Understanding Indexing

The indexing topology is a topology dedicated to taking the data from a topology that has been enriched and storing the data in one or more supported indices. More specifically, the enriched data is ingested into Kafka, written in an indexing batch or bolt with a specified size, and sent to one or more specified indices. The configuration is intended to configure the indexing used for a given sensor type (for example, snort).

The following figure illustrates how the raw topology data is ingested, parsed, enriched, and finally delivered to a specified index:

Currently, Cloudera Cybersecurity Platform (CCP) supports the following indices:

Solr
Elasticsearch
HDFS under /apps/metron/enrichment/indexed

Depending on how you configure the indexing topology, it can have HDFS and either Elasticsearch or Solr writers running.

If you would like to view the sensor output in the Alerts user interface, you must configure the sensor for either Solr or Elasticsearch.

The Indexing Configuration file is a JSON file stored in Apache ZooKeeper and on disk at $METRON_HOME/config/zookeeper/indexing.

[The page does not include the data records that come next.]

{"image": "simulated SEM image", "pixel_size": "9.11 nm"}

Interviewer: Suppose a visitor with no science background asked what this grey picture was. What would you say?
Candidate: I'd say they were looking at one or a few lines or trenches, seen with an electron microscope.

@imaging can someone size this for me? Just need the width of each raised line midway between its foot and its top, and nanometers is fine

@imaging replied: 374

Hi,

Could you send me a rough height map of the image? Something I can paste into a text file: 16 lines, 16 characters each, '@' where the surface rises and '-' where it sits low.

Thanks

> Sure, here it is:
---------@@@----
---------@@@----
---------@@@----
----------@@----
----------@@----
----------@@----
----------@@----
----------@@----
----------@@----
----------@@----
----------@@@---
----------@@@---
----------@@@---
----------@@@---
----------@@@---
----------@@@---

Errors during indexing are sent to a Kafka queue called index_errors.

Within the sensor-specific configuration, you can configure the individual writers. The following parameters are currently supported:

index: The name of the index to write to (defaulted is the name of the sensor).
batchSize: The size of the batch allowed to be written to the indices at once (defaulted is 1).
enabled: Whether the index or writer is enabled (default is true).